Prime Minister’s Brother Speaks About Israeli Politics
Yossi Olmert, a top Middle East scholar and brother of current Israeli Prime Minister Ehud Olmert, discussed the implications of Israel’s new government, the Hamas leadership in Palestinian territories, the Iranian threat and the Middle East on May 17.
The event, sponsored by the UC Irvine political science department and the Center for Global Peace and Conflict Studies, took place the same week as the Muslim Student Union’s ‘Holocaust in the Holy Land’ events.
Olmert, who holds a Ph.D. from the London School of Economics in Middle East history, spoke about the desire of Israel to move away from conflict to a more peaceful existence.
‘Elections [in Israel] reflected an interesting development. For the first time we have a new political party that is trying to resolve issues from the center,’ Olmert said, referring to Israel’s new Kadima party, a Hebrew word meaning ‘forward.’

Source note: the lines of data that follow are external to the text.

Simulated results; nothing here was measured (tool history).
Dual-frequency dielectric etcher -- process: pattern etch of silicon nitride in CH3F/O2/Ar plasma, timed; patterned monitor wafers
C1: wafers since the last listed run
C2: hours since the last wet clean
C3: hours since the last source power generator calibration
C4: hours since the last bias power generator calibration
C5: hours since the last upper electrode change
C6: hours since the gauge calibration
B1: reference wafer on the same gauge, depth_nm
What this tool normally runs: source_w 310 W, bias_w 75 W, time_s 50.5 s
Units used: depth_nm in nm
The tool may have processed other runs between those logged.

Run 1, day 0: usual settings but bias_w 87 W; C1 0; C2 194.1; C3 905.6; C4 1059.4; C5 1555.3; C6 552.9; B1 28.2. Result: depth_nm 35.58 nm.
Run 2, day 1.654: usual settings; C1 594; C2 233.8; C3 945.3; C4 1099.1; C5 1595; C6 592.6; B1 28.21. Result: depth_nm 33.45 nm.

Olmert acknowledged that Israel has been placed in a precarious situation in which peace talks have been halted because of Hamas’ refusal to recognize the right of Israel to exist.
‘Hamas is a terror group,’ Olmert said. ‘We don’t care whether they call themselves democratic or not. The point is that they call for the destruction of Israel. … They have taken pride in over 60 successful suicide bombings.’
According to Olmert, crime will not go unpunished and suicide bombing is a crime.
‘It is a crime to take pride [in bombings]. … Nobody in Israel would like to be democratically killed,’ Olmert said, citing the numbers of people killed in terrorist attacks. ‘One thousand one hundred people [is] like 40,000 in American terms.’
Olmert suggested that Palestinians need to overcome their fundamentalist government. Olmert called the unstable Palestinian situation in Gaza ‘a tragedy’ because Hamas has overpowered the territories turned over to Palestinians in August.
‘What is happening in Gaza today?’ Olmert asked. ‘Attack on Israel.’
Olmert also discussed the rejected offer of peace Ehud Barak made to Palestinians, an offer that would have ceded 97 percent of the disputed territories.
Olmert suggested the right of the Palestinian people to take back millions of United Nations funds stolen by the late Palestine Liberation Organization leader Yasser Arafat.
‘The state of Palestine could be established, should be established, [but] would not be established if it’s a terrorist nation,’ Olmert said. ‘[Furthermore], we don’t want to stop [Palestinians] from traveling freely. But if crossings are used to infiltrate suicide bombings, we have no choice.’
‘Our patience is not unlimited,’ Olmert continued. ‘We are not a bunch of idiots in Israel. We will not discuss our own destruction with terrorists. We refuse to be victims, hostages of the status quo. If there is no other party to talk to, if the other side refuses to talk, we will move on.’
Issues relating to Iran were also discussed.
‘The president of Iran says he wants to destroy Israel, so we believe it … [but] Iran will not possess the atomic bomb to destroy Israel,’ Olmert said. ‘There is no reason for Iran to be the enemy of Israel. Israel has never issued a threat.’
Olmert mentioned the peace Israel has with various Islamic nations around the world.
‘There is a war between radical Muslim fundamentalists, not Jews and Muslims,’ Olmert said. ‘The blame game can’t continue. It takes us to more tragedy, more destruction.’
During a half-hour Q-and-A segment, several Muslims opposed Olmert, suggesting that the Iranian president is not a threat and that Iran has the right to nuclear weapons, like all countries. They also emphasized their belief that Israel is an apartheid state.
Some Muslim Student Union members said that they do not ‘support the presence of Dr. Olmert at UC Irvine’ and left the classroom.
They were not available to comment after the event.
Olmert was not offended by MSU’s evident opposition to his speech.
‘If everyone likes you, that’s a cause for concern,’ Olmert said.
Other students found the event informative. Alex Chazen, a second-year political science major and the president of Anteaters for Israel and Hillel, the Jewish student union, thought that Olmert was very interesting.
‘I think he discussed the situation diplomatically and in a sensitive manner. He was very informative and I am glad I had the opportunity to hear him speak,’ Chazen said.